I don't care what accolades are poured upon Penn, this is Bacon's moment
to shine, and his now-fortysomething features have coalesced into a visage
ripe with expressiveness. I've found him nothing but bland in previous
years, but his silent discomfort as he gets closer to an answer is worlds
more compelling than the theatrics that snag Penn an Oscar® nomination
just about every other year.
Eastwood's
just about lost us when we witness Jimmy's vigilante tactics potentially
working at cross-purposes with the truth, and even when it becomes clear
that River's moral is about living with the consequences of one's
actions, this theme's been more than adequately communicated long before
Eastwood drop the curtain. He's reaching for some sort of elegiac effect
as it drones on, and it's possible he got caught up in his own Oscar®-ly
aspirations. The end result is fulsome and supererogatory, and only partly
as great as it could've been.

There is probably no greater
sadness than your children preceding you in death, an utterly unnatural
twisting of the intended order of things, and it is for that reason that
filmmakers must find it such a rich source of material. As far away as
Belgium the Dardenne brothers (Jean-Pierre and Luc) composed their own
account of kindercidal woe last year, and The Son is finally making
the rounds on this continent, a film that proves once again that at least
the Europeans are familiar with the benefits of restraint.
On
the flip side, however, their oft-smaller budgets (and hence smaller financial
risks) allow for greater leeway in creative presentation, and Son
seems to take a page from Dogme95's book with its obtrusive hand-held
camerawork. In this case the camera's virtually always hovering over the
shoulder of its central character, procluding any establishing shots that
might give us a better sense of spatial relations. Always having the same
head filling the jostling frame at all times makes for a potentially claustrophobic
experience (think Blair Witch Project) but there's definitely enough
intrigue to keep you in your seat.
It
also feels highly intrusive when our subject is a man who's son was murdered
five years prior and then discovers his child's teenage killer might be
his new carpentry apprentice. Olivier's a teacher at a trades school,
an effective if curt instructor, and we slowly piece together that his
marriage did not survive the loss of their offspring (the Dardennes exhibit
a marked allergy to straightforward expository dialogue). Through his
strong prescription glasses magnify his eyes on screen, Olivier's pretty
much impossible to read, and maybe just as likely to follow Jimmy's route
in Mystic River when he realizes his fortuitous opportunity.
Like
River's milieu, as well as the Dardennes' brilliant previous feature
Rosetta (winner of the Palme d'Or at Cannes), this is a very working-class
world The Son explores, and whose inhabitants also need time to
make sense of their impulses. Olivier secretly and endlessly stares at
Francis (Morgan Marinne) napping in the locker room before finally offering
him a spot in his class, and though he's a perfectly professional teacher
these first days, he also follows him home to ascertain his current whereabouts.

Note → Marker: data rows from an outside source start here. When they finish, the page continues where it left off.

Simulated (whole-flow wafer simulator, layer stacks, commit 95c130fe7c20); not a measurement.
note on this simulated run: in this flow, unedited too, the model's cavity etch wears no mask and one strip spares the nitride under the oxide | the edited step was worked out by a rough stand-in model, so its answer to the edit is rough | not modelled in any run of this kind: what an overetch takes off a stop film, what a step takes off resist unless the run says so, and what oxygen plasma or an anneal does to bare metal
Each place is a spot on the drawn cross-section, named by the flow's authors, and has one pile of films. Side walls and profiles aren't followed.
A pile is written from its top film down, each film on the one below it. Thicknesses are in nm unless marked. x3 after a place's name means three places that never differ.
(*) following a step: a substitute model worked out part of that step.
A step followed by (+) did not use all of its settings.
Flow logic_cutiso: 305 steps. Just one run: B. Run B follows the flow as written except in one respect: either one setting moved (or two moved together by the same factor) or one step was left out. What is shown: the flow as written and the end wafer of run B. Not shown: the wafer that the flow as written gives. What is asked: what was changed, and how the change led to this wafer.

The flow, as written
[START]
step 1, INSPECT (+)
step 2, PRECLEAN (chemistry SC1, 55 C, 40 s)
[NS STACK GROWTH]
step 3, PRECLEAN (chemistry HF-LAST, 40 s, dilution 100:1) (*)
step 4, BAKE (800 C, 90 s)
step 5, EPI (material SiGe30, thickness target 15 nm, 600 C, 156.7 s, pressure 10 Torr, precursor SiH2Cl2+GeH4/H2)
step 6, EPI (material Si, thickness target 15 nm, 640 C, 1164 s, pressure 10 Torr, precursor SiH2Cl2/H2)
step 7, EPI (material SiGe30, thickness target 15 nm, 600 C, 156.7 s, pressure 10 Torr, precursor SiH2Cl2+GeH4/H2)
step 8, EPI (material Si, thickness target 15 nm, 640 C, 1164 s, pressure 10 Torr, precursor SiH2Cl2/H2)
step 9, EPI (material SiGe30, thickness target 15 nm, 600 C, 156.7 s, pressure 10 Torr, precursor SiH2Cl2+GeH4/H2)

Whereas he tries to intervene on behalf of one student whose junkie mother
pulls him from the school, he also lifts Francis' keys one afternoon to
get a quick look at his living situation. There's something Olivier wants
to know about this person who altered his life so drastically - or else
it's a case of "keep your enemies closer."
Francis
doesn't even know what initials are, and he's hopeless carrying planks
up a ladder, but he's an earnest student, and he's appreciative that his
new teacher is taking such an interest in him. The only and few times
the camera isn't being inscribed with Olivier's hyper-serious face it's
giving us glimpses of this child murderer, and of his less-than-cozy family
life before he went to a juvenile prison for five years. Since the frame
is always devoted to the elder's immediate surroundings, it's clear he's
occupying himself with his new charge to no small degree - and Olivier
may understand his own motivations as poorly as we do thus far.
At
times The Son's presentation resembles reality TV, with the camera
invading Olivier's personal space at all times, and Olivier Gourmet's
unself-conscious performance was clearly worthy of his Best Actor award
at Cannes in 2002; equally impressive is his ability to simultaneously
evoke enormous sympathy in us over his loss, and a vivid dread he's gonna
snap at any moment. The Dardennes' script sustains long stretches of ambiguity
dotted with sudden dramatic jabs, and when Olivier noticeably refuses
to shake Francis' hand, or pay for his apple turnover when they're hanging
out together, we're reminded there's plenty to be resolved before the
lights come up.
Olivier
invites the kid along on a Saturday to help retrieve wood from his brother's
lumber yard for the next week's class projects, and it's on this lengthy
road trip he starts covertly fishing for insight from his emotional nemesis.
Eventually Francis submits he did jail time just for "theft,"
but when pressed confesses "
and some other stuff." Olivier
plugs away at him, searching for any sign of remorse, and even though
we feel Olivier must be thinking "you little sh*t" with every
line, Francis has no idea of his inner tumult, and even asks him to be
his legal guardian. Thus surfaces the central moral dilemma: the potential
betrayal lurking on the horizon, being both Mentor and Revenger, is this
as reprehensible as the crime that started it all?
Forgiveness
rarely comes easy, but it's one of the few qualities that make us human,
and Olivier's expected crossroads sneaks up on us as did every previous
seismic plot shift, and the Dardennes pull it off with worlds more finesse
than the older Eastwood ever has. The silences, the accursed ubiquitous
camera, the occasionally unexplained details all illustrate how sometimes
we simply don't know what we want, other than to somehow stop being so
sad. And the trick is to make sure the cure isn't worse than the illness.